7 Ineffective Habits

One of the few self-help books that has ever worked for me is The 7 Habits of Highly Effective People: Powerful Lessons in Personal Change by Stephen R. Covey.

Briefly, Covey says those seven habits are:
  1. Be proactive
  2. Begin with the end in mind
  3. Put first things first
  4. Think win/win
  5. Seek first to understand... then to be understood
  6. Synergize
  7. Sharpen the saw
Recently, The Guardian newspaper began a "Work Better" series of articles. It started with a riff on Covey's classic: 7 habits of highly ineffective people.

Here are my thoughts on the ineffective 7 that article author Robert Kelsey listed...

1. Procrastination

Despite prompting - you still do nothing. Once the pressure is gone, you revert to your old state. Strap a rocket to your back and head to the moon. You only need to break free of the gravity of your old ways... Then momentum will get you the rest of the way.

2. Avoiding direction

If you don't have any idea who you want to be in 10 years, you'll have no idea how to act in the next 10 minutes. (Yes, that's an echo of Warren Buffett's, "If you aren't prepared to own a stock for 10 years, don't even think of owning it for 10 minutes." But I think it works here in this context too.) See Matthew McConaughey's 2014 Academy Award acceptance speech about chasing his hero... the version of himself 10 years away.

3. Blaming others

This is outsourcing your own fate into the hands of others. And they won't care about you as much as you do.  Take responsibility and be as self-reliant as possible.

4. Obsessing about others' impact on us

It is okay to have a hero or mentor to inspire us. But what if you could become the inspiration for others? How effective might that be?

5. Having a fixed mindset

Do you believe who you are and what you can do has already been programmed? If so, you'll spend your life on the treadmill of proving your self-worth to others, over and over. Understand, you can "always be learning" and your life will open up to opportunity.

6. Ignoring progress

The ineffective tend to see positive results as "too little, too late." Realize, though, that progress is progress. Be grateful for it... A mind experiencing gratitude cannot simultaneously feel self-pity. There is power in gratitude. Be actively gracious for every small step of progress you make.

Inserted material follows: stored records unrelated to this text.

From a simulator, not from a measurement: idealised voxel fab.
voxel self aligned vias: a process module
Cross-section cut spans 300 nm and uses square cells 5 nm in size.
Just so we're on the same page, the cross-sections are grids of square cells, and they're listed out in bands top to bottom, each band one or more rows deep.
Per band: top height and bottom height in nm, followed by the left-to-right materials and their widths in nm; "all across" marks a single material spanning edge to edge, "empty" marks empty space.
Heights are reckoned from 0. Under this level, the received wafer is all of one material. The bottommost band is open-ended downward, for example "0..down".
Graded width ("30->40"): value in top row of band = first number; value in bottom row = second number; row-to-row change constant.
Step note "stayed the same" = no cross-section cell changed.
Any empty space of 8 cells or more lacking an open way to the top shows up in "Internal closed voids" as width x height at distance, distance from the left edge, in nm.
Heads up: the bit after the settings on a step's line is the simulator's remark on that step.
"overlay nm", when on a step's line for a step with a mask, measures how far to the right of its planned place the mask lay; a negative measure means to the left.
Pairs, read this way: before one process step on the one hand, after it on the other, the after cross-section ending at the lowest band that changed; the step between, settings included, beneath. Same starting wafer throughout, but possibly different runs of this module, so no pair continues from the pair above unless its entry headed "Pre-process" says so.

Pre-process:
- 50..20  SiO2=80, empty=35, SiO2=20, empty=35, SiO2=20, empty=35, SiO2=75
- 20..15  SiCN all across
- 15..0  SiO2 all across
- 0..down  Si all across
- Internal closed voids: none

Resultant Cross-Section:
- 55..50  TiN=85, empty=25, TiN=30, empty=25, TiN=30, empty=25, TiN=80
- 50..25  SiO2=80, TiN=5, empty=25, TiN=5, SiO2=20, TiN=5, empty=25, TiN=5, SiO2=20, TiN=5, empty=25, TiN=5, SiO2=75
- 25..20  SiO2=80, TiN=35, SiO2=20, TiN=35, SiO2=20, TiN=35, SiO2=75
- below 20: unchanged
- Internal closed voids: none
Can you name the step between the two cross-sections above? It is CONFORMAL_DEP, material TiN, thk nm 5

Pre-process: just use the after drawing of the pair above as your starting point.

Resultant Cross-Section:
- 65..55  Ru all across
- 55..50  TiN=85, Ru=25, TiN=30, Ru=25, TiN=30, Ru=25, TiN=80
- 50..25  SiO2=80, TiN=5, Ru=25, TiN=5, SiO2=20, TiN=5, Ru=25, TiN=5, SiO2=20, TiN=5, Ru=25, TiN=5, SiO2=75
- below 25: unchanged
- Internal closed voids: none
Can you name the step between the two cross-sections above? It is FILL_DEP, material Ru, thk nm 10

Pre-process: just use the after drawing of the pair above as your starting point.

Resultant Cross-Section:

7. Every setback is a derailment

You've experienced a failure - hence you are a failure. How effective is that strategic thinking? If you even feel a twinge like that when faced with a setback, take it as a cue for self-improvement. Understand you are battling your own fixed mindset - see #5 above. Instead, what can you learn? Then move on.


Most of all, effective living boils down to answering this question, moment by moment: "What can I do right now to move forward?"